November 15, 2007 By Jenny Price

China holds the promise of major economic opportunities for businesses and entrepreneurs, but having the language skills and cultural knowledge needed to make a good impression could mean the difference between closing a deal and going home empty-handed.

UW-Madison’s Language Institute, in partnership with the Department of East Asian Languages and Literature, is making it easier for busy, working professionals to acquire Chinese language skills with a new three-credit, online course that nontraditional students can fit into their schedules.

"It’s impossible for working professionals who aren’t on campus four or five days a week to take a language course," says Dianna Murphy, associate director for the Language Institute. "This is really all about access."

The UW–Madison institute is developing online language courses to reach new audiences, including adult learners, students at other colleges and universities, advanced high school students and others who can’t come to campus for classes.

Twelve students are enrolled this semester in Elementary Conversational Chinese for Business Professionals; many of them are full-time professionals also enrolled in the School of Business Evening MBA program. Murphy says several of the students have traveled to China for business or will in the future; believe their company may be expanding, or may already have expanded, into China; or see expertise in China and the language as helping their careers.

That includes Matt Krumenauer, who works in the state Division of Forestry and will be traveling to China next year with the Evening MBA program. "There’s a definite possibility I’ll be able to use this right away," Krumenauer says.

What distinguishes the online class from a traditional one is the freedom and flexibility of its structure — students can learn when they want and where they want.

"If I happen to be up at three o’clock in the morning and want to work on it, I can," says Chris Hinkle, a part-time graduate student in the School of Library and Information Studies who is taking the class to complement his studies in Korean.

But the students are not left alone to learn in cyberspace. In addition to working independently through online lessons, students must partner up with a classmate for conversation assignments via online voice chat tools. Students also speak with the instructor at least 15 minutes per week over the telephone or Skype, social networking software used to make free calls over the Internet.

"In some cases, students are getting more speaking practice in a distance course," Murphy says.

Some of the students who are taking the Chinese course live in Iowa and Illinois; Duncan Davis is living proof the course can be taken from anywhere in the world. He enrolled in the online class when Chinese courses at the Hong Kong University of Science and Technology filled up. Davis, a UW–Madison junior majoring in accounting and finance, is on a business management exchange program in Hong Kong.

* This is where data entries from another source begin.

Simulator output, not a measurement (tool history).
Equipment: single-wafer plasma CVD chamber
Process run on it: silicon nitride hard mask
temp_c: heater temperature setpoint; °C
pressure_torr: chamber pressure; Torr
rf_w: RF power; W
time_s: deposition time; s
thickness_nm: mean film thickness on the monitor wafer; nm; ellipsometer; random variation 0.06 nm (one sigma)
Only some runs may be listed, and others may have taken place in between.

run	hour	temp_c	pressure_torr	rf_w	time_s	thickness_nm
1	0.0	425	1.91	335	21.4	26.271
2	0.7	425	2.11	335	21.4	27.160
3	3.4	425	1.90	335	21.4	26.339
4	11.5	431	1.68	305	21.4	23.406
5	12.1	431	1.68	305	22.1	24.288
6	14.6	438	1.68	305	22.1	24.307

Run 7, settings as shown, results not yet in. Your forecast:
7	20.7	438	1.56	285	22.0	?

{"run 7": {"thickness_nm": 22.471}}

"I’m surprised by how much interaction there is with other students and the professor. Each week I have a conversation with the professor and with my ‘buddy’ in the course using Skype. There is also a discussion board on which we students are asked to respond to questions dealing with business culture and differences between China and the U.S.," Davis says.

The course is organized around six themes, including formal introductions, visiting a Chinese family and eating at a Chinese restaurant. The students turn in character writing and translation assignments by fax or mail and take timed tests and quizzes online.

Yang Liu, the course instructor, says the students get a more specialized and individualized learning experience than those in a traditional classroom setting.

"They have more autonomy as learners," she says. "They have the one-to-one communication opportunities with their instructor every week — in the traditional language classroom setting, quiet students may not have chances to communicate with the instructor."

The students listen to recordings of Chinese conversations and phrases online and also record themselves speaking the language so they can hear how they sound compared with the example. All of the assignments are put in a cultural context, which makes a difference for students struggling to learn a new language.

"It’s structured in a way that we’re learning it in a really practical sense," Krumenauer says. "Instead of spending a whole lot of time learning how to call the sky blue or count or the days of the week, we’re learning how to introduce ourselves and learning about sentence structure."

Paul Ledin, who works as an analyst in the economics and statistics department at the Credit Union National Association, was inspired to take the course after visiting Beijing with the evening MBA program.

"Seeing the country firsthand really got me excited about China as an emergent economy," he says.

The online course is funded by the Division of Continuing Studies, the College of Letters and Science, the Center for International Business Education and Research, and the Center for East Asian Studies. The Language Institute is also receiving financial support from the Claire Giannini Foundation to develop and offer similar courses to high school students in Wisconsin.

Murphy says the Language Institute is using the Chinese class to develop the framework or "course shell" for future online language courses, including a second semester of Chinese for business professionals, but moving ahead with those plans largely depends on available funding. The institute is actively seeking external financial support to continue developing and teaching online courses.

It’s clear the demand for opportunities to learn is there. Yongping Zhu, an assistant professor of Chinese in the Department of East Asian Languages and Literature who is overseeing the course, says the number of UW–Madison students studying Chinese has increased dramatically since 2005, jumping from about 190 in 2004 to 330 this year.

"I truly believe that this course will have a brilliant future if we advocate it more," he says.